GM Strikers Hold the Line
Auto workers are three weeks into their strike against General Motors. One of their key demands: that the company make its temp workers permanent.

Steve Donagan with UAW Local 22 of Royal Oak, Michigan, carries his three-year-old daughter Regina on his shoulders as he walks the picket line with striking United Auto Workers union members at the General Motors Detroit-Hamtramck Assembly Plant on September 25, 2019 in Detroit, Michigan.Bill Pugliano / Getty
General Motors (GM) workers have been on the picket lines for seventeen days now, and just picked up their first weekly strike pay of $250. Strikers wonder who will hold out the longest — a workforce seeking justice or an immensely profitable corporation demanding more concessions?

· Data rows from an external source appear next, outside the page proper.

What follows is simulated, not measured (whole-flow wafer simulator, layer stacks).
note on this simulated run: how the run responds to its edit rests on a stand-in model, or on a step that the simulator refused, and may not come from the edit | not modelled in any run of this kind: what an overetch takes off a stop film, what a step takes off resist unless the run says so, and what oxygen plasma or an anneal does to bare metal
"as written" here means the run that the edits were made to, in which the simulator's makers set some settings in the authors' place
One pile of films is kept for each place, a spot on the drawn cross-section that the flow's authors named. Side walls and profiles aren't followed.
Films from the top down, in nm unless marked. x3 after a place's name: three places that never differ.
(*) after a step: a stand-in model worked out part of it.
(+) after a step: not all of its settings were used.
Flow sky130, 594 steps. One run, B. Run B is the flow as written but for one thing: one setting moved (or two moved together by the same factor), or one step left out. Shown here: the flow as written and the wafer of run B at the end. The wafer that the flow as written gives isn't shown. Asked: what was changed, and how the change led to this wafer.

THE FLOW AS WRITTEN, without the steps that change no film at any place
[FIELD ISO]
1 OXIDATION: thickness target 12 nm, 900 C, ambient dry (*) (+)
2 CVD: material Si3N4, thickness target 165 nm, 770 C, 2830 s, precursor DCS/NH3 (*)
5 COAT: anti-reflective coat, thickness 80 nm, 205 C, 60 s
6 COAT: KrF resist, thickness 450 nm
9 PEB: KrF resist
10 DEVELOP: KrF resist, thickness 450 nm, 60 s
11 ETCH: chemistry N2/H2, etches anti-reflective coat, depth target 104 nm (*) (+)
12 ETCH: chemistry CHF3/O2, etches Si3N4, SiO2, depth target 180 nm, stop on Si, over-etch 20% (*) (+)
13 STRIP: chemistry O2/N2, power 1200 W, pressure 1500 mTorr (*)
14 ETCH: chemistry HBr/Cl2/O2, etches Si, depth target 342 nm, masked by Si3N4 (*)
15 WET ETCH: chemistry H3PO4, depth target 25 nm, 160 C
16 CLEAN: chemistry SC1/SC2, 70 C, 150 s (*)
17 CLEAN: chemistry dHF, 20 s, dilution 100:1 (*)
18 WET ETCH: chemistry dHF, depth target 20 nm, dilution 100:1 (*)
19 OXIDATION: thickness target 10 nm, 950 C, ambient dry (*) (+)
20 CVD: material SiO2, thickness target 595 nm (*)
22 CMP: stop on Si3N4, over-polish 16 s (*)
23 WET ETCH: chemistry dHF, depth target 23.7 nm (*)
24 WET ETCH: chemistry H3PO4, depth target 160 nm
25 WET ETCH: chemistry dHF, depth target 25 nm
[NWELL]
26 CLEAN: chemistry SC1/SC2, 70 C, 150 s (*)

GM’s huge profits — $35 billion in the last three years — are both a spur to the strikers, who know GM can afford to pay, and a source of strength for the company, which has a well-padded cushion. Strikers, some of whom make as little as $15.78 an hour, have less of a fallback. With strikes a rarity at the Big Three automakers, workers may not have expected their leaders to call one this year.
But GM turned out to be playing harder ball than the United Auto Workers (UAW) pro-cooperation leaders were expecting, and thus the strike, which has gone longer than Wall Street expected. UAW vice president Terry Dittes reported Monday that the two sides were not close to an agreement.